I have been trying to create an alert that triggers whenever the process ID of a process on linux is null. Because it is not sending data, I assume the process is not running, and if it has a process ID, it is running.
Working with telegraf:
| mstats latest(_value) AS value WHERE metric_name="procstat.pid" AND index="telegraf" AND process_name="<process_name>" fillnull_value=0 span=5m BY host, process_name
| timechart latest(value) span=5m BY host
| fillnull <hostnames> value=0 | table _time,<hostnames>
Using the zero null values formatting, I can pinpoint exactly when the processes are on downtime. However, I couldn't find a way to alert when the host PID value is null (or =0 due to the fillnull function).
Adding | where host=0 to the end of the query will filter the results to only those that are null/0. Then have the alert trigger if you get any results.
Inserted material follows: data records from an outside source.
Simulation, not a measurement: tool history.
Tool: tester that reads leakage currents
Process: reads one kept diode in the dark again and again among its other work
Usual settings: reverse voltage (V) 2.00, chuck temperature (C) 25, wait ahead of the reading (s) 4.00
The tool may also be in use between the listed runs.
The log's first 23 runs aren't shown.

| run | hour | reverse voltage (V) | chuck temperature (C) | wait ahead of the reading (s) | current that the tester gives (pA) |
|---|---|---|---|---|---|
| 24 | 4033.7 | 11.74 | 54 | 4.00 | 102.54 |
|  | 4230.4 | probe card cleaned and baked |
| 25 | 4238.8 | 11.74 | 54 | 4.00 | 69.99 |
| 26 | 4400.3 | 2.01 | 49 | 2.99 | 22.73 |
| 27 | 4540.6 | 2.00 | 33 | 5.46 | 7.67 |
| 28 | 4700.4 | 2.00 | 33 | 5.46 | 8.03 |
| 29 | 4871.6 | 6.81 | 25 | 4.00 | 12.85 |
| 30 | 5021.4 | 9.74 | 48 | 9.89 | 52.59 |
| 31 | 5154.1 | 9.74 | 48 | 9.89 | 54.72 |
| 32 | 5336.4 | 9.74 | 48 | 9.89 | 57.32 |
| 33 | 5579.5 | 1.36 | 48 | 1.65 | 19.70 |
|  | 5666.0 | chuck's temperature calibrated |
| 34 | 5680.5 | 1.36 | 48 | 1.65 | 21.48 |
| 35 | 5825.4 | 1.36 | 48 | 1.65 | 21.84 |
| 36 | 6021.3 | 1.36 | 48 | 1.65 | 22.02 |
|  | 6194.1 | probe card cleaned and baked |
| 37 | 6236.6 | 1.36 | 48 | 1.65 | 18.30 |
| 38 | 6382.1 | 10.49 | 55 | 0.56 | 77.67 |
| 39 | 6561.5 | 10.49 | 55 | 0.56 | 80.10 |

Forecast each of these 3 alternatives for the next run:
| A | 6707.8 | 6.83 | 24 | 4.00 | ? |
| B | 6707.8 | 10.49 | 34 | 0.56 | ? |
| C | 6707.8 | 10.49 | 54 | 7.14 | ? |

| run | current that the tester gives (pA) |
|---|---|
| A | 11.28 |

The problem I face now is I only want to table the values that are = 0 to show it in the alert description notificacion, for example, when I send an email the moment the alert triggers:
| mstats latest(_value) AS value WHERE metric_name="procstat.pid" AND index="telegraf" AND process_name="PSBRKDSP" span=5m BY host, process_name
| timechart latest(value) span=5m BY host
| fillnull host1,host2,host3,host4 value=0
| where host1=0 OR host2=0 OR host3=0 OR host4=0
| table _time,host1,host2,host3,host4
I don't know a way to show only the fields that are zero.
Adding | where host=0 to the end of the query will filter the results to only those that are null/0. Then have the alert trigger if you get any results.